How to Sleep on a Long Plane Flight
Getting off the plane well rested is an art form, so how do you do it?
Saturday, 6 January 2018
When you're on a long flight, and especially a 'red-eye' that departs in the evening and arrives at your destination the next morning, you're most likely going to want to get some sleep on the plane. This can be hard to do, so below I'm sharing some of my experiences on how best to get at least a few hours of shut-eye.
Choose the Right Seat
Where you sit on the plane can affect how much you're disturbed in flight, so do try and select your seat as soon as you can. For me there are a couple of tactics I will always try:
- Get the window seat - Sitting against the window completely minimises the chance you'll be woken by your neighbour needing to get up. You will also get the option of being able to lean your head against the cabin, and you'll also avoid the chances that your leg will get whacked by the crew of other passengers going up and down the aisle. I'd always try and avoid the middle seat as it has no advantages whatsoever.
- Sit away from the toilet and crew area - These locations will always be the busiest on the plane with people needing to go to the loo, or the crew preparing food and drinks. At times you'll have noticed people will need to queue for the loo, and if you're sitting opposite, you can often get disturbed
Increase your chances of sleep by getting comfortable. I'd always recommend an eye-mask and ear-plugs. These help keep out the sights and sounds of travelling on a plane and you might also find a neck pillow helps you rest your head. Also, wear loser fitting clothing and even take your shoes off. Our bodies also start to relax and prepare for sleep when we sense it getting cooler at night. With this in mind, try not to bundle yourself up in too many layers. Also, heed the crews' advice of wearing your belt over the blanket so that they don't have to wake you to check if you're wearing it. I find doing getting into sleep mode as soon as I board the most successful, and whilst you don't want to be rude, try to avoid starting up conversations with your neighbours.

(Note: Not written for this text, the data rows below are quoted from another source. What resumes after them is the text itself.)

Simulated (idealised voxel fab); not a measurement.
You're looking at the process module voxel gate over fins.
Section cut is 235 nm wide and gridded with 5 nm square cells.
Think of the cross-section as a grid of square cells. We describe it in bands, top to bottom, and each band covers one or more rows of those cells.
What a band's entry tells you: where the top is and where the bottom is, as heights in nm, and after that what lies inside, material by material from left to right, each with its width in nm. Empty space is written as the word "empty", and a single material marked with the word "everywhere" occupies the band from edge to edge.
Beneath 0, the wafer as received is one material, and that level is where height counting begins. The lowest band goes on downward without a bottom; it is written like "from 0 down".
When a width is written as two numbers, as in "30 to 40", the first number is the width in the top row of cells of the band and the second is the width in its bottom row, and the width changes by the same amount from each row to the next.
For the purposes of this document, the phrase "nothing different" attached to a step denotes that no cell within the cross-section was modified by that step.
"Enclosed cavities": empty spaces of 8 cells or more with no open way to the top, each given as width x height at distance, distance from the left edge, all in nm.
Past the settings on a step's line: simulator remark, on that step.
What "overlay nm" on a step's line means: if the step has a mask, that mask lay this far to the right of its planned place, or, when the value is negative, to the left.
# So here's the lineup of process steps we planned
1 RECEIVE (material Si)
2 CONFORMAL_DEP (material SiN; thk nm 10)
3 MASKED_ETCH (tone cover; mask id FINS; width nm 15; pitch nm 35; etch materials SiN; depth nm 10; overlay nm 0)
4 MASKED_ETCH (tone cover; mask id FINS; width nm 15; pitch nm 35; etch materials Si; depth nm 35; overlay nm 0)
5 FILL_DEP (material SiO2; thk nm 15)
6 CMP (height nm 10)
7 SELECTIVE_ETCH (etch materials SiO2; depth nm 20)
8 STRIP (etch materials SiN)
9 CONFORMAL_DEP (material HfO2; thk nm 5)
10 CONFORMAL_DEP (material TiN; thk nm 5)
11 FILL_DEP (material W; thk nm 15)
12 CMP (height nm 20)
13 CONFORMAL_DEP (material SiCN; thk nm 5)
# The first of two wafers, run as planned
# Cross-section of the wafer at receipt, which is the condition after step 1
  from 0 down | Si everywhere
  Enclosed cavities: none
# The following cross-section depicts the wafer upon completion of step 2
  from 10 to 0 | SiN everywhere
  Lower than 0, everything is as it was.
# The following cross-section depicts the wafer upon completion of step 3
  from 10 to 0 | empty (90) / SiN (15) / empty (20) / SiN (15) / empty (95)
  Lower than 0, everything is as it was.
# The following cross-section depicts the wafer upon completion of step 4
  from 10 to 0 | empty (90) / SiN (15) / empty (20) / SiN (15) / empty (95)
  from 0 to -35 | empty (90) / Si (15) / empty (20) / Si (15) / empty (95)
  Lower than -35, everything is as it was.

As with good advice for getting to sleep at home, don't keep checking your electronic devices before trying to sleep. The strong levels of blue light that electronic screens produce mess with your bodies production of the sleep hormone melatonin. So turn that phone off, and don't even think about flicking through the movie selection in the onboard entertainment system.
Eat Before you Board
This goes hand-in-hand with not wanting to be disturbed during the flight. Make sure you've eaten and taken fluids before getting on board. That way you'll not be hungry enough to be waiting for the food cart to come around, and it might also reduce your need to get up for the toilet.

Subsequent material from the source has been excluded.